Washington, DC, August 21, 2002 - The Institute today urged the Financial Accounting Standards Board (FASB) to propose and adopt, as soon as practicable, a new accounting standard that would require companies to treat stock options as an expense and ensure uniformity in how stock options are valued.

“Maintaining investor confidence in the U.S. financial markets is imperative,” said Institute President Matthew P. Fink. “The mutual fund industry, on behalf of millions of individual investors, invests nearly $4 trillion in equity and fixed-income securities issued by U.S. corporations. Expensing stock options will benefit investors and enhance our nation’s reputation for having the most rigorous accounting and disclosure standards in the world.”

In a letter to FASB, the Institute explained how a mandatory, uniform standard for expensing stock options would improve current accounting standards:

  • First, there is no standard methodology for valuing the cost of stock options. A standardized approach would help all investors evaluate the effects of stock options upon company earnings on a uniform basis.
  • Second, the effects of stock options currently are required to be disclosed only in footnotes, rather than in the body of financial statements. While mutual funds and other institutional investors use the information currently provided in the footnotes, it is unclear if all investors make use of this information. Including the effects of stock options in financial statements will ensure that commonly reported items, such as earnings per share, have the same meaning for all companies.
  • Third, accounting rules should not treat stock options differently than other forms of compensation. The mutual fund industry does not believe stock options should be favored, or disfavored, compared to other forms of compensation.
  • Lastly, enhanced disclosure by public companies will help ensure that U.S. accounting and disclosure standards are the most rigorous in the world.

The U.S. mutual fund industry has consistently sought to achieve corporate and market reforms that will benefit its 93 million shareholders. The Institute’s support for expensing stock options is the latest in a series of reforms supported by the industry. In 1998, the industry began urging the New York Stock Exchange to require shareholder approval of stock option plans. For several years, the Institute has called for measures to reduce trading costs through improvements in the function and regulation of the equity markets and supported enhanced disclosure of municipal securities.

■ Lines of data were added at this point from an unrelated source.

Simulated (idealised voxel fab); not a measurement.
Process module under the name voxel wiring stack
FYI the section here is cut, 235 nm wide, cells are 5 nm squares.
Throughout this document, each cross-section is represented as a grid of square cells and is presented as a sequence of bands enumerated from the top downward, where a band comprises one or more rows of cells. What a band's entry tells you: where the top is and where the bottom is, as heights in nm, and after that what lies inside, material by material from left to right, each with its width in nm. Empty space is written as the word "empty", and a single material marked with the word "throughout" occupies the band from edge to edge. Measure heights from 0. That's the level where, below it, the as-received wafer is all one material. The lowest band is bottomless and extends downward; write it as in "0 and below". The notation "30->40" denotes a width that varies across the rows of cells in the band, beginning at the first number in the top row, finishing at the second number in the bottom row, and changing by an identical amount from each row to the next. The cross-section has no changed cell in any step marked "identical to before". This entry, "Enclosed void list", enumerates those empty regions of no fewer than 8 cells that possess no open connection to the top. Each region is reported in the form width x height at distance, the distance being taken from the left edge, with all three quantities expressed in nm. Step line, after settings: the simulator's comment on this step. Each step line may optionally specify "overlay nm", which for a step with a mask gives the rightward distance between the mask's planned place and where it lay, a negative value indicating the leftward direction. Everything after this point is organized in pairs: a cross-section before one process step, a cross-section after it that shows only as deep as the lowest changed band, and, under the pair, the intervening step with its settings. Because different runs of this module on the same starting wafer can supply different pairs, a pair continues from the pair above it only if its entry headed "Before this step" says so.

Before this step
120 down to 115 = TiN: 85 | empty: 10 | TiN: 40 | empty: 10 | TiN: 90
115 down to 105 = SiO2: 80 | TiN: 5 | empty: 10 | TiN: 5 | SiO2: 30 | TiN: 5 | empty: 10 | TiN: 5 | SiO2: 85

This year, the Institute has called for: earnings announcements to be improved and expeditiously filed with the SEC; enhanced disclosure rules for loans to and insider selling by senior executives; and disclosure of critical accounting policies. The Institute also supported the Sarbanes-Oxley Act, which makes essential reforms in corporate governance, disclosure, and accountability and ensures strengthened SEC oversight and enforcement.